Finding a Centre of Gravity / by Chris Foley

Life was so much easier when we felt we were at the end of history and the world could be predictably smooth sailing. But history is back and many of us are struggling with how to process the fast pace of events and discover alternate ways of visualizing our media habits.

Oliver Burkeman suggests another way: by focusing on what is directly in front of us. From the latest issue of The Imperfectionist:

But there’s one piece of advice I’m confident applies to basically everyone: as far as you can manage it, you should make sure your psychological centre of gravity is in your real and immediate world – the world of your family and friends and neighborhood, your work and your creative projects, as opposed to the world of presidencies and governments, social forces and global emergencies.

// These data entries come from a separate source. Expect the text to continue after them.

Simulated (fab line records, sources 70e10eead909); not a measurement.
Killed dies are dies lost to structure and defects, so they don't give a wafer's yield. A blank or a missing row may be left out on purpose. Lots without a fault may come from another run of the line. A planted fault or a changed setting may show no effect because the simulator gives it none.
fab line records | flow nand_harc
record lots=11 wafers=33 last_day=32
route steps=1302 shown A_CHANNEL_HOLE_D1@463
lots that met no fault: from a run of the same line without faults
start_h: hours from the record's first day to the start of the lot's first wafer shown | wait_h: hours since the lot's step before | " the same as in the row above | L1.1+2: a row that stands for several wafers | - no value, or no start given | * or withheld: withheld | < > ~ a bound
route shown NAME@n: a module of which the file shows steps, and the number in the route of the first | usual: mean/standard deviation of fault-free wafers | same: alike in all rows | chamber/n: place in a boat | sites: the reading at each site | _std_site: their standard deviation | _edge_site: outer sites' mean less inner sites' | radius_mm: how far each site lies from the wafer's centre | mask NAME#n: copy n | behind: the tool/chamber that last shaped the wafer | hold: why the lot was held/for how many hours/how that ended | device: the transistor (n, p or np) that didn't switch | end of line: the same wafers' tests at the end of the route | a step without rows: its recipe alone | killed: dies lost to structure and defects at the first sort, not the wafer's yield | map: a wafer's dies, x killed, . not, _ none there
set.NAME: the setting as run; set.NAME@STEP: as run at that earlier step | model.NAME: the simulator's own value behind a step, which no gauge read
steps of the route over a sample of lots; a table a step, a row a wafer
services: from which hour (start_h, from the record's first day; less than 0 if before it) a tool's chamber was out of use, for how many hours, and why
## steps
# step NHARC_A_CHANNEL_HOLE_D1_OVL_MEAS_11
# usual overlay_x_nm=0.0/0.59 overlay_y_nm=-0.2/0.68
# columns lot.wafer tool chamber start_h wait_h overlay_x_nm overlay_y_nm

This will make you happier. It will make you more meaningfully productive. And to whatever extent it falls to you to be an active citizen – to be engaged in politics, say, or in otherwise addressing world events – it’ll make you better at that, too. There really is no downside.

How we can do this:

And, yes, returning your centre of gravity to your immediate world means doing all those things you already know you ought to be doing – removing news notifications from your phone; spending time in nature; considering a return to printed news, and so on. But it also means remembering that “the way you want the world to be” is something you can live, here and now, not just something for which you advocate or argue. Your immediate world isn’t only somewhere you come to recharge, before heading back to the arena. It is the arena.

I mean, step back for one moment and consider the absolute outrageousness of the idea that focusing on the concretely real in this way – on looking people in the eye or walking in the woods, on building organisations or solving problems, on bringing creative works into the world or paying attention to your kids – that any of this somehow automatically constitutes “retreating” or “disengaging” or “looking away” from reality! Only someone who had completely taken up residence inside the news could possibly believe that (which is presumably why it’s mainly political commentators who seem to do so).

If only the weather in Toronto wasn’t so miserable this time of year.